Saturday, January 5, 2019

Suburbicon

Year 11, Day 5 - 1/5/19 - Movie #3,105

BEFORE: Oscar Isaac carries over again from "A Most Violent Year", and now that I've tabled "W.E." for later, and realized that he also voices a character in "Spider-Man: Into the Spider-Verse", it's a fair bet I'll see - or hear - him again later this year.  But I've got to keep moving on...


THE PLOT: As a 1950's suburban community self-destructs, a home invasion has sinister consequences for one seemingly normal family.

AFTER: This was pitched as a sort of a dark comedy, and that's often a really vague description, what exactly does that mean?  Is it going to be more "dark" or more "comic"?  But as the story played out, it started to have something of a "Fargo"-like vibe to it, so when the closing credits said the story was written by Joel and Ethan Coen, I wasn't really surprised at all, things then started to make more sense.  Those guys have really found the middle ground between comedy and tragedy over the years, even if sometimes it leans a little more toward comedy, like in "Raising Arizona", and sometimes a little more toward tragedy, like in "No Country for Old Men".  In fact, they wrote part of this screenplay way back in 1986, right after "Blood Simple" came out.  Jeez, do those guys have many more 30-year old screenplays lying around, just waiting to be turned into movies?

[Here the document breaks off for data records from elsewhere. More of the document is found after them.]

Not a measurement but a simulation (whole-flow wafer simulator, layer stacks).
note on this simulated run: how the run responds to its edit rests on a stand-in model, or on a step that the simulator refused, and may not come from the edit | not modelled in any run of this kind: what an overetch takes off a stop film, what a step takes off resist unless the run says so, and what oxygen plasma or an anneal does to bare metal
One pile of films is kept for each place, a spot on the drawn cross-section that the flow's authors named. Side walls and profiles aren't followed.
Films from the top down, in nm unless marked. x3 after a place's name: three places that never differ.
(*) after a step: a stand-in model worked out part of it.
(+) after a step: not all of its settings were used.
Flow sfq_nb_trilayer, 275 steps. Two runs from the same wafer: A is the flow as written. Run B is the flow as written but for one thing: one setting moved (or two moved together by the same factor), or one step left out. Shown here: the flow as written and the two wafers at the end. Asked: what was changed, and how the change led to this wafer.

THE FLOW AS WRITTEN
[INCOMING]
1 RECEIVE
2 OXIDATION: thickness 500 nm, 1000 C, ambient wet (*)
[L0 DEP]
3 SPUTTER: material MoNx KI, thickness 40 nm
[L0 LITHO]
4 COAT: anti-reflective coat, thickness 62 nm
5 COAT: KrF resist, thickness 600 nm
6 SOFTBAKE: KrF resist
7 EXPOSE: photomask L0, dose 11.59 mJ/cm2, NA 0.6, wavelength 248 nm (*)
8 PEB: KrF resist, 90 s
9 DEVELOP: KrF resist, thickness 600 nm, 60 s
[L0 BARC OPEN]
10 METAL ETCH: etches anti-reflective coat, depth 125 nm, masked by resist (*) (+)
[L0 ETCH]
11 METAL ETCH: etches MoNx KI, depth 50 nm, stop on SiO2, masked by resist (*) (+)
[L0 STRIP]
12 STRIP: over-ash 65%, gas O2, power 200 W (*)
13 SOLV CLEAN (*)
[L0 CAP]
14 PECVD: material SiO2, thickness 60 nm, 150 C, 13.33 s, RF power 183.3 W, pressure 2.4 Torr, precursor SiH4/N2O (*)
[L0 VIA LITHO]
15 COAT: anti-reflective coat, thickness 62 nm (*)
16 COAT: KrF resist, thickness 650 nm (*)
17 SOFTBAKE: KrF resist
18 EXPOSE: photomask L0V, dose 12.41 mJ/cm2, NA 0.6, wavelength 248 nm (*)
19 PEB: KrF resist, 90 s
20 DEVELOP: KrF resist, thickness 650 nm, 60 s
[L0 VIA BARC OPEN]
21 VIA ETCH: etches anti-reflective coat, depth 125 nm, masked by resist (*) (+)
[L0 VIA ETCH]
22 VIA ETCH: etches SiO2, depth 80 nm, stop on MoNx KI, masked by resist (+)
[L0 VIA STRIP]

I should say that's half the story here, because that old screenplay contained the "family crime" story, which got mixed with another screenplay about the black family moving in to an all-white neighborhood, and what that led to.  So two scripts got Frankenstein-ed together here, which maybe explains why the structure here feels a bit off.  The separate tales are made to run concurrently here, and they mix together just a little bit, but that's not how either story was initially designed.  It's a bit like cooking two meals in the same pot, inevitably they're going to mix together and that's probably going to affect the taste of both in the end.  Whether that resulting taste is good or bad is ultimately up to the diners, or the audience.

But though half of the screenplay was written in the 1980's, it really hearkens back to the 1950's, and it reminds me of the stories of John M. Cain, who wrote "Double Indemnity" and "The Postman Always Rings Twice".  Even though some think of the 1950's as the Best Decade Ever, with the poodle skirts and the jukeboxes and the leather jackets, Elvis and Buddy Holly and Eisenhower's era of good feelings, there was a lot going on that wasn't so great, like spousal abuse and child abuse and so much racism.  And if you believe Cain, then part of that American Dream was figuring out how to kill your family members and collect the sweet insurance money.  But was that really a widespread practice, or just another pulp fiction convention, which then became a Hollywood movie staple?

And that brings me back to the mixing of the two screenplays, because the film opens with people finding out that they've got an African-American family living in their suburban idyll, and not reacting very well.  Then the story shifts to the home invasion plot, and since something just didn't feel right about the home invasion, I incorrectly assumed that the whole thing was being staged in order to frame the black neighbors for a crime.  It seemed a bit crazy that someone should go to that much trouble to get rid of their neighbors, but since I misread a cause and effect relationship due to the timing of the events, you can kind of see how I jumped to that conclusion.  But, it turned out that there was something hinky going on, so I was wrong, but for the right reasons.

Which is fine, but I strongly suspect that once everything is revealed, and everyone's motivation for doing what they did is out in the open, if you were to go back and watch the beginning again with that knowledge in mind, something's just not going to add up.  You just don't get to the goal you want with a plan like that, that's all I'm saying.  Not now, not then.  So this is a throwback to an alternate past that I'm hoping never existed, or else the good old days weren't really all that good to begin with.

Also starring Matt Damon (last seen in "Deadpool 2"), Julianne Moore (last seen in "Kingsman: The Golden Circle"), Noah Jupe, Glenn Fleshler (also carrying over from "A Most Violent Year"), Alex Hassell (last seen in "Cold Mountain"), Megan Ferguson (last seen in "The Disaster Artist"), Jack Conley (last seen in "Gangster Squad"), Gary Basaraba (last seen in "The Accountant"), Michael D. Cohen, Karimah Westbrook, Leith Burke, Tony Espinosa (last seen in "The Birth of a Nation"), James Handy (last seen in "Logan"), Steven Shaw, Don Baldaramos, Nancy Daly, Richard Kind (last heard in "Inside Out").